Re: The Sisters: Saga of the Mitford Family


Becky Lindroos
 

On Nov 13, 2021, at 9:02 AM, Merilee Olson <merilee.olson@gmail.com> wrote:

I felt the same way about Moby Dick when I read it eons ago. As a character in “Catch-22” said, “too much cetoligy”🤓

On Sat, Nov 13, 2021 at 6:34 AM Magda <fotka.kalinowska@gmail.com> wrote:
I have just finished Wagnerism by Ross- my longest non-fiction work this year. 784 pages. It examines Wagner’s impact on the arts and politics in minute detail, and manages to be an interesting romp through European and American cultural history from the end the 19th century to almost today.
The longest fiction work for this year is Moby Dick with which I have had a hate love relationship:), but finally finished it.
Magda

On Nov 9, 2021, at 10:07 AM, 34butternut@gmail.com wrote:

One of my favorite quotes, by Tim O’Brien:

That's what fiction is for. It's for getting at the truth when the truth isn't sufficient for the truth.”

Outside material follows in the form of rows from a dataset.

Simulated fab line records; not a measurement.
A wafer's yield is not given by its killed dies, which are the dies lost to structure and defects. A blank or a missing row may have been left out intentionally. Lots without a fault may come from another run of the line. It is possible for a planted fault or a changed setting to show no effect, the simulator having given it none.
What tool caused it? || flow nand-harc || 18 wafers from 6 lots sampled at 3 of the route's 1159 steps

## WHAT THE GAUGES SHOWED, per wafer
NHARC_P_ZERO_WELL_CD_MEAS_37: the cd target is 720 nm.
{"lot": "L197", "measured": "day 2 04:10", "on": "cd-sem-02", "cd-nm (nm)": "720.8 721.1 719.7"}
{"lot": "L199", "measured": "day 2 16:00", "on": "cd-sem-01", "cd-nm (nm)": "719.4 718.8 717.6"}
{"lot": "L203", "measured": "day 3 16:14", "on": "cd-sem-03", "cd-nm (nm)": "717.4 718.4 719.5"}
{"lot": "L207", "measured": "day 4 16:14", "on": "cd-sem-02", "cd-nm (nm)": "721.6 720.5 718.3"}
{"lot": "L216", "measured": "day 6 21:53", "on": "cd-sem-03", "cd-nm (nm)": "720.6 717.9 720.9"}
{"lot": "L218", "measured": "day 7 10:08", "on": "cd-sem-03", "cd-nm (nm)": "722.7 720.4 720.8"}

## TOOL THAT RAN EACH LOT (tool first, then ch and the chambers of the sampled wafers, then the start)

On Nov 9, 2021, at 5:10 AM, Becky Lindroos <bekah0176@sbcglobal.net> wrote:

Good question David Rubin! I think lately the word biography is even used for nonliving entities like “London: the Biography” by Peter Ackroyd which was popular a few years ago. I think there are others like that but I don’t remember. It seems as though “biography” is a man-made word to describe a very creative impulse which can’t be limited to its man-made orthographic rules and constraints. (LOL - reminds me of Fungi, et al.) - Order vs creativity - dualism - man’s nature.

https://en.wikipedia.org/wiki/Non-fiction_novel
https://en.wikipedia.org/wiki/Creative_nonfiction

And apparently biographies can be called fiction, too. I just looked around. Like Colm Toibin’s The Magician (which is excellent) is technically fiction, but it closely follows the life and writings of Thomas Mann. And the book is even listed as a “fictional biography” somewhere but I’ve forgotten where. This is not a new thing - I read similar works several years ago about Henry James and E. M. Forster (by E.M. Galgut). The E.M. Forster book was so dry it might as well have been a biography.

And non-fiction can be called a novel: Truman Capote's In Cold Blood is one example of a non-fiction novel. (And it is so very much like a novel but it’s basically a “true” telling of an horrendous crime so it’s a fictional novel.)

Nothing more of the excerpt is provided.